The Farnsworth House is one of the most significant of Mies van der Rohe’s works, equal in importance to such canonical monuments as the Barcelona Pavilion, built for the 1929 International Exposition and the 1954-58 Seagram Building in New York. Its significance is two-fold. First, as one of a long series of house projects, the Farnsworth House embodies a certain aesthetic culmination in Mies van der Rohe’s experiment with this building type. Second, the house is perhaps the fullest expression of modernist ideals that had begun in Europe, but which were consummated in Plano, Illinois. As historian Maritz Vandenburg has written in his monograph on the Farnsworth House:
“Every physical element has been distilled to its irreducible essence. The interior is unprecedentedly transparent to the surrounding site, and also unprecedentedly uncluttered in itself. All of the paraphernalia of traditional living –rooms, walls, doors, interior trim, loose furniture, pictures on walls, even personal possessions – have been virtually abolished in a puritanical vision of simplified, transcendental existence. Mies had finally achieved a goal towards which he had been feeling his way for three decades.”

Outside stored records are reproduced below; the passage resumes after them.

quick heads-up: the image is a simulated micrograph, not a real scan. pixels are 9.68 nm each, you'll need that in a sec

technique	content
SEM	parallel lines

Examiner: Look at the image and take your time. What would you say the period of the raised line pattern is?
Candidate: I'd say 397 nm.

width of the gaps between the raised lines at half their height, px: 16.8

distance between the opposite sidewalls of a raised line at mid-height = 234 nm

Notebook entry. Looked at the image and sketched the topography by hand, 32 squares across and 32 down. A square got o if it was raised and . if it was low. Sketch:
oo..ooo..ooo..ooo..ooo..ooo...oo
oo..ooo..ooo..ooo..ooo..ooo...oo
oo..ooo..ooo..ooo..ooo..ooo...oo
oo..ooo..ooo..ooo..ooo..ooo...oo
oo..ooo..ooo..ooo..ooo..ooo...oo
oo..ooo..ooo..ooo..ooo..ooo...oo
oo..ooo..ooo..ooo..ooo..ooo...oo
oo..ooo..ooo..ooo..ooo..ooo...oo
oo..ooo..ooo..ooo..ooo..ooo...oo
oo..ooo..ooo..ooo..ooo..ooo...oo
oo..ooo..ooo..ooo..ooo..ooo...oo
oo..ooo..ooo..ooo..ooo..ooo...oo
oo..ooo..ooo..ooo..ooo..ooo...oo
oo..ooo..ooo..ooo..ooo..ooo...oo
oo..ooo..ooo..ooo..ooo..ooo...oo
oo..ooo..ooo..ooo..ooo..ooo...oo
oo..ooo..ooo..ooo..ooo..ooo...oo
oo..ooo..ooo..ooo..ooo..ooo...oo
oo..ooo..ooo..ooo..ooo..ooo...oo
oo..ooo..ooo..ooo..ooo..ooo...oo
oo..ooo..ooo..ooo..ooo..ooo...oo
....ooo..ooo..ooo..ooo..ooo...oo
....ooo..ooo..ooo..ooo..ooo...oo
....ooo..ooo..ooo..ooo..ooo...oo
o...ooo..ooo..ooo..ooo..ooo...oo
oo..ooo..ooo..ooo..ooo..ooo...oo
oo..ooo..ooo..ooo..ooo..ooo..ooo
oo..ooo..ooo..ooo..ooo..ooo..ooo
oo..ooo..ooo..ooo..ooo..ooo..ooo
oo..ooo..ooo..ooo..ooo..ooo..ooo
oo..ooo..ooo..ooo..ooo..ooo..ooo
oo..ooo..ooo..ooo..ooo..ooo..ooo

In many ways also, Mies van der Rohe was able to realize spatial and structural ideals that were impossible in larger projects, such as the Seagram Building. For example, the I-beams of the Farnsworth House are both structural and expressive, whereas in the Seagram Building they are attached to exterior as symbols for what is necessarily invisible behind fireproof cladding. In addition, the one-story Farnsworth house with its isolated site allowed a degree of transparency and simplicity impossible in the larger, more urban projects.
The significance of the Farnsworth House was recognized even before it was built. In 1947 a model of the Farnsworth House was exhibited at the Museum of Modern Art in New York. Describing it, along with the unbuilt Resor House, as a “radical departure from his last European domestic projects,” Philip Johnson noted that it went further than the Resor house in its expression of the floating volume: “The Farnsworth house with its continuous glass walls is an even simpler interpretation of an idea. Here the purity of the cage is undisturbed. Neither the steel columns from which it is suspended nor the independent floating terrace break the taut skin.” In the actual construction, the aesthetic idea was progressively refined and developed through the choices of materials, colors and details. While subsequent debates and lawsuits sometimes questioned the practicality and livability of its design, the Farnsworth House would increasingly be considered, by architects and scholars alike, to constitute one of the crystallizing and pivotal moments of Mies van der Rohe’s long artistic career
Relationship to Landscape
First conceived in 1945 as a country retreat for the client, Dr. Edith Farnsworth, the house as finally built appears as a structure of Platonic perfection against a complementary ground of informal landscape. This landscape is an integral aspect of Mies van der Rohe’s aesthetic conception. The house faces the Fox River just to the south and is raised 5 feet 3 inches above the ground, its thin, white I-beam supports contrasting with the darker, sinuous trunks of the surrounding trees. The calm stillness of the man-made object contrasts also with the subtle movements, sounds, and rhythms of water, sky and vegetation.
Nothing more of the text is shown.